C++ - Managing References in Disk Based Vector

222 Views Asked by At

I am developing a set of vector classes that all derived from an abstract vector. I am doing this so that in our software that makes use of these vectors, we can quickly switch between the vectors without any code breaking (or at least minimize failures, but my goal is full compatibility). All of the vectors match.

I am working on a Disk Based Vector that mostly conforms to match the STL Vector implementation. I am doing this because we need to handle large out of memory files that contain various formats of data. The Disk Vector handles data read/write to disk by using template specialization/polymorphism of serialization and deserialization classes. The data serialization and deserialization has been tested, and it works (up to now). My problem occurs when dealing with references to the data.

For example,

Given a DiskVector dv, a call to dv[10] would get a point to a spot on disk, then seek there, read out the char stream. This stream gets passed to a deserializor which converts the byte stream into the appropriate data type. Once I have the value, I my return it.

This is where I run into a problem. In the STL, they return it as a reference, so in order to match their style, I need to return a reference. What I do it store the value in an unordered_map with the given index (in this example, 10). Then I return a reference to the value in the unordered_map.

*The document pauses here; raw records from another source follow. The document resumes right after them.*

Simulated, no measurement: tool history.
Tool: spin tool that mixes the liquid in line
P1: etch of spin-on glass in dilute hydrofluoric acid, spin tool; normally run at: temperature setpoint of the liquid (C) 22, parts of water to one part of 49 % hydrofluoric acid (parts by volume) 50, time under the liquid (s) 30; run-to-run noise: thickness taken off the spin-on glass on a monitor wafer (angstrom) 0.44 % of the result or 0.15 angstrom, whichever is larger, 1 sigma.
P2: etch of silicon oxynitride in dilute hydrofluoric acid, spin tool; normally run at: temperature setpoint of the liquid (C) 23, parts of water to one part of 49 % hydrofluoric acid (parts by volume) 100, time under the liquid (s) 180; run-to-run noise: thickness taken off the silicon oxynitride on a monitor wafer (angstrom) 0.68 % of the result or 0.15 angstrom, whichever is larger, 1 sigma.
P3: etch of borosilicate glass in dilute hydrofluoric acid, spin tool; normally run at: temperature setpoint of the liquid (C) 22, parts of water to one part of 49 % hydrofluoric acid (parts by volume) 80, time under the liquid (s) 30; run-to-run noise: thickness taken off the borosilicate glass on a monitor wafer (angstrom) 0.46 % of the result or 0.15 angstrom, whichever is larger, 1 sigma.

If this continues without cleanup, then the purpose of the DiskVector is lost because all the data just gets loaded into memory, which is bad due to data size. So I clean up this map by deleting the indexes later on when other calls are made. Unfortunately, if a user decided to store this reference for a long time, and then it gets deleted in the DiskVector, we have a problem.

So my questions

  • Is there a way to see if any other references to a certain instance are in use?
  • Is there a better way to solve this while still maintaining the polymorphic style for reasons described at the beginning?
  • Is it possible to construct a special class that would behave as a reference, but handle the disk IO dynamically so I could just return that instead?
  • Any other ideas?
1

There are 1 best solutions below

0
On

So a better solution at what I was trying to do is to use SQLite as the backend for the database. Use BLOBs as the column types for key and value columns. This is the approach I am taking now. That said, in order to get it to work well, I need to use what cdhowie posted in the comments to my question.